Monday, September 27, 2010
Blue Ocean Strategy for Scientists
In science, we compete for external funding, for resources within our institutions, and for journal space. In this post, I'll briefly go through some of the steps required to develop a Blue Ocean Strategy. If you are interested in getting the full story and detailed examples, the book is available on amazon.com. Even if you are not interested in business books, this one is quite readable due to the many interesting examples that give the background story on some businesses/products that you may have heard of and why they have been so successful (Cirque du Soleil, [yellow tail] wine).
The strategy involves four actions to identify the changes that need to be made to create a blue ocean. These actions are expressed as questions to get you to begin formulating the necessary changes.

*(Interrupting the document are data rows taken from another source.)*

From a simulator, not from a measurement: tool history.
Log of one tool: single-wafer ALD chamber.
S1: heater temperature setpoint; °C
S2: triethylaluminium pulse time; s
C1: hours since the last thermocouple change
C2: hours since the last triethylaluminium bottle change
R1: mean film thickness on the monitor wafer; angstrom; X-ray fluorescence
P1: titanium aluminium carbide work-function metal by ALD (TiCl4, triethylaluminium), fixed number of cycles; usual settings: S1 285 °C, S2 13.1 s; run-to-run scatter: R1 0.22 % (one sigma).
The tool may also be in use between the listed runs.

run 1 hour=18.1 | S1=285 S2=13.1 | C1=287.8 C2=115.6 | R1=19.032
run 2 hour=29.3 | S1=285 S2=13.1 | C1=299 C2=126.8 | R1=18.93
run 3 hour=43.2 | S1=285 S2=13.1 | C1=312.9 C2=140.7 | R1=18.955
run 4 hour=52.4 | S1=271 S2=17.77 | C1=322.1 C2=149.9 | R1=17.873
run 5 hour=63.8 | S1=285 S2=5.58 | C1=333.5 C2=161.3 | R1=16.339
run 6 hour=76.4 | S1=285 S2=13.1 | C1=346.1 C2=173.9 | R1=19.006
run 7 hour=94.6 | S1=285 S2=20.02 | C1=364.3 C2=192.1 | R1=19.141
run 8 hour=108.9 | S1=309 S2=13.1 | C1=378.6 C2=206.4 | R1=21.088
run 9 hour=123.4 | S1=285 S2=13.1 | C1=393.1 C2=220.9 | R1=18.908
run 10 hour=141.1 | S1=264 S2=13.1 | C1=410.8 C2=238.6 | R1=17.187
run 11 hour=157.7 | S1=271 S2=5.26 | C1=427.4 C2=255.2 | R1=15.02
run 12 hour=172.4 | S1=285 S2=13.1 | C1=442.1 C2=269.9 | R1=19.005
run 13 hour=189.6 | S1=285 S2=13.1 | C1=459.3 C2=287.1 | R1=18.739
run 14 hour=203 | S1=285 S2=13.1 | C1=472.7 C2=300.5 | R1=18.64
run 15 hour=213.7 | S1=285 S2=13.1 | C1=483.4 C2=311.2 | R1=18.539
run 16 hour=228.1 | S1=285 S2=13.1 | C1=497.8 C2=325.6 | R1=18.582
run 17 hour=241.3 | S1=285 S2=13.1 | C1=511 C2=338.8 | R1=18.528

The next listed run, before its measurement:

1. Which of the factors that the profession takes for granted should be eliminated?
2. Which factors should be reduced well below the profession's standard?
3. Which factors should be raised well above the profession's standard?
4. Which factors should be created that the profession has never offered?
I'll use one of the examples from the book to illustrate how this works and then see how this idea might apply to science fields.
Casella Wines is an Australian based company that created [yellow tail], which differed from the typical wine profile. By applying a blue ocean strategy, the company created a wine that became the fastest growing brand in the history of the wine industry in both Australia and the US. First, they realized that most Americans and Australians rejected wine as their drink of choice because its complex taste was difficult to appreciate (tannins, etc.) and its reputation as an elite drink was unappealing to the masses. Beer and mixed drinks were sweeter and easier to appreciate...and were appealing to the average person. So [yellow tail] was created with a new combination of wine characteristics: uncomplicated in structure, soft in taste, and up-front fruit flavors. Buyers did not have to have years of wine experience to enjoy drinking it. So the company eliminated all the factors that the wine industry typically competes on: tannins, oaks, aging. The company next turned to the bewildering array of wines that customers usually face in the store--an intimidating choice for those unschooled in the complexities of wine. They reduced the choices to two wines: a white (Chardonnay) and a red (Shiraz). They removed all the technical jargon from the label, created a bright logo, and put the bottles in a striking but simple display. This move streamlined the business (reduced stocks, manufacturing, selling)--reducing their costs of production. They promoted the wine as a fun drink anyone could enjoy (i.e., you don't have to be a wine snob to drink it). They priced it above the budget jug wines, but below the bottle wines at $6.99. By making these moves, they reached a new set of customers that were not typical wine-drinkers. Bottles literally flew off the shelves.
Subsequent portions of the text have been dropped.